To solve the first problem, we can use the formula: time = distance/speed.
Let's assume the speed of the freight train as 'x' mph.
According to the problem, the speed of the passenger train is 6 mph faster, so the speed of the passenger train will be 'x + 6' mph.
We know that the passenger train travels 280 miles in the same time it takes the freight train to travel 250 miles.
Using the formula, we can set up the equation:
280/(x + 6) = 250/x
We can cross-multiply to simplify the equation:
280x = 250(x + 6)
280x = 250x + 1500
Now, we can solve for x by subtracting 250x from both sides of the equation:
30x = 1500
Finally, we can solve for x by dividing both sides by 30:
x = 50
So, the speed of the freight train is 50 mph.
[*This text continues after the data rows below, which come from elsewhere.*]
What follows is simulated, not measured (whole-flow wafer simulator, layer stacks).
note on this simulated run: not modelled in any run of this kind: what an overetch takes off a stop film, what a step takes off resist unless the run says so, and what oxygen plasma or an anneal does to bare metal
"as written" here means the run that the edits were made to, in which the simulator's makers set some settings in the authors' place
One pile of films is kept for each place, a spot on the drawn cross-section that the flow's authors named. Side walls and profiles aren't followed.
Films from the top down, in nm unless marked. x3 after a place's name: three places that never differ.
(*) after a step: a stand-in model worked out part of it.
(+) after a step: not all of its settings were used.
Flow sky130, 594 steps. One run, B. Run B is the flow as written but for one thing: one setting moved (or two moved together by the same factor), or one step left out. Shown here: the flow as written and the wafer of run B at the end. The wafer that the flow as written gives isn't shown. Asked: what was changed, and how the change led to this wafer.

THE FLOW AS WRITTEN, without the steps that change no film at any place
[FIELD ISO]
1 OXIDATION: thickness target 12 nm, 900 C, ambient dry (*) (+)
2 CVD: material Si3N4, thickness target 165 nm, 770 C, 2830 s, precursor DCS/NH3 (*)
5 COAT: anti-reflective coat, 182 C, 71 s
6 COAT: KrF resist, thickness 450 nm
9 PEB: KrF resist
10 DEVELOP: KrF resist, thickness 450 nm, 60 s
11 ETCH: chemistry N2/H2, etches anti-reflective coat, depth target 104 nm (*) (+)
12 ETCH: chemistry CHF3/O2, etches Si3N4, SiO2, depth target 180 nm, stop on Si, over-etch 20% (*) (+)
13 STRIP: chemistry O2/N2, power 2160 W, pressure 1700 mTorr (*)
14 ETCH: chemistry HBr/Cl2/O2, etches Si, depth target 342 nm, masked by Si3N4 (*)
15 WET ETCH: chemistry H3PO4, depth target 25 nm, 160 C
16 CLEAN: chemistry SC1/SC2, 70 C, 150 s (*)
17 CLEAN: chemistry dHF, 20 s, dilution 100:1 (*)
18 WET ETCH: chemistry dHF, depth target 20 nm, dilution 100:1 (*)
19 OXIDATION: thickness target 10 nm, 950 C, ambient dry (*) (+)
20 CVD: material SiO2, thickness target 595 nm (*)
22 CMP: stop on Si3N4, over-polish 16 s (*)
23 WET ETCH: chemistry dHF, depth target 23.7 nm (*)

To find the speed of the passenger train, we can substitute the value of x back into the equation:
Speed of passenger train = x + 6 = 50 + 6 = 56 mph.
Therefore, the speed of the passenger train is 56 mph, and the speed of the freight train is 50 mph.
Now, moving on to the second problem.
Let's assume the speed of the truck while going as 'x' mph.
According to the problem, the return trip was accomplished at double the speed, so the speed of the truck while returning will be '2x' mph.
We know that the truck travels 88 miles in one direction, and the return trip took 2 hours less time.
Using the formula time = distance/speed, we can set up the equation:
88/x - 88/(2x) = 2
To solve this equation, we can first find a common denominator:
(88 * 2 - 88)/(2x) = 2
(176 - 88)/(2x) = 2
88/(2x) = 2
Now, we can cross-multiply to simplify the equation:
88 = 4x
Dividing both sides of the equation by 4, we get:
x = 22
So, the speed going is 22 mph.
Therefore, the speed going was 22 mph.